What people are tweeting about, which event-related accounts they’re following, the keywords and hashtags they include in their tweets, what content they decide to search for, click on, retweet or favorite – that all plays a role in audience creation, he said.
All of that can also be intersected with a brand’s own first-party data via tailored audiences.
“Clients want to reach an audience at the most relevant time, and the concept of live or real-time goes hand in hand with that,” said Ranadive. “We measure relevancy by looking at the engagement rates.”
Previously, if advertisers wanted to tap into an audience coalescing around an event, they had to go through a fairly manual process of selecting and targeting against a set of likely keywords and then hope for the best. Event targeting is meant to automate that process.
Whereas a big part of Project Lightning is about making Twitter more accessible to logged-out users – seemingly a bid to appease Wall Street’s now nearly quarterly demand for more user growth by creating chronological event-based feeds that can be embedded off-platform – the event targeting tool is geared more toward the existing Twitter user.

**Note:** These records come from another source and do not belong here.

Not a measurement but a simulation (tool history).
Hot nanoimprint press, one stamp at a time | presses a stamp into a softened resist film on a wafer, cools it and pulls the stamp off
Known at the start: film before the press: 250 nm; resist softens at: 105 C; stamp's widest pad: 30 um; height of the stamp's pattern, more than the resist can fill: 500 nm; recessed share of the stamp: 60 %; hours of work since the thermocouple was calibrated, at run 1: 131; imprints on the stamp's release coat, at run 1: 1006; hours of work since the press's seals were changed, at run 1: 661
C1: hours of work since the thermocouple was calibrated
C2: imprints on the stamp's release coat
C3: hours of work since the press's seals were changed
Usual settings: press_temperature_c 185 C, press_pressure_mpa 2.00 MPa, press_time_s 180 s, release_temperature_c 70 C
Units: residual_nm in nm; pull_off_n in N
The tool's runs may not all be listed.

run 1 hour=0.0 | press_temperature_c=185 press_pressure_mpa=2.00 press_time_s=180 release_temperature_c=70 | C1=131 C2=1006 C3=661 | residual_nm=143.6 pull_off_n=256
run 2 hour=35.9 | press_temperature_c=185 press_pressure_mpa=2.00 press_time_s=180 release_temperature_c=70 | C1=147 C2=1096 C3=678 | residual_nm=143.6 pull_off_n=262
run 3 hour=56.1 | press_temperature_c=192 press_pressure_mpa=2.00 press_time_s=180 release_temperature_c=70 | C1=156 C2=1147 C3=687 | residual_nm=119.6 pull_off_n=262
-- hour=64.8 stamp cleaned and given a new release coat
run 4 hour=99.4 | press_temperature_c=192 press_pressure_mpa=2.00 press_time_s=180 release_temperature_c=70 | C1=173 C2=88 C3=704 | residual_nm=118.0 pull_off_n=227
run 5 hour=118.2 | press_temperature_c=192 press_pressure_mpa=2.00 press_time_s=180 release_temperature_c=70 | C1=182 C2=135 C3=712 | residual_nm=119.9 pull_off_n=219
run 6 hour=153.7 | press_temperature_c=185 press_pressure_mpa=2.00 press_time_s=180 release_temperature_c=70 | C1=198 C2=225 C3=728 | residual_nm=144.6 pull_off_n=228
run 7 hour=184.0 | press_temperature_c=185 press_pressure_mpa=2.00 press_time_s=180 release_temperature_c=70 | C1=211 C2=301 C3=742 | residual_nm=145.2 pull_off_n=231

Larger tentpole events are the main focus for the time being, but Ranadive said Twitter plans to bring smaller events into the fold down the line. National Doughnut Day (the first Friday in June, for anyone who wants to mark their calendars for next year) may not be on par with something like the MTV Video Music Awards in terms of ad spend or potential reach, but it’s still something that certain advertisers could take advantage of.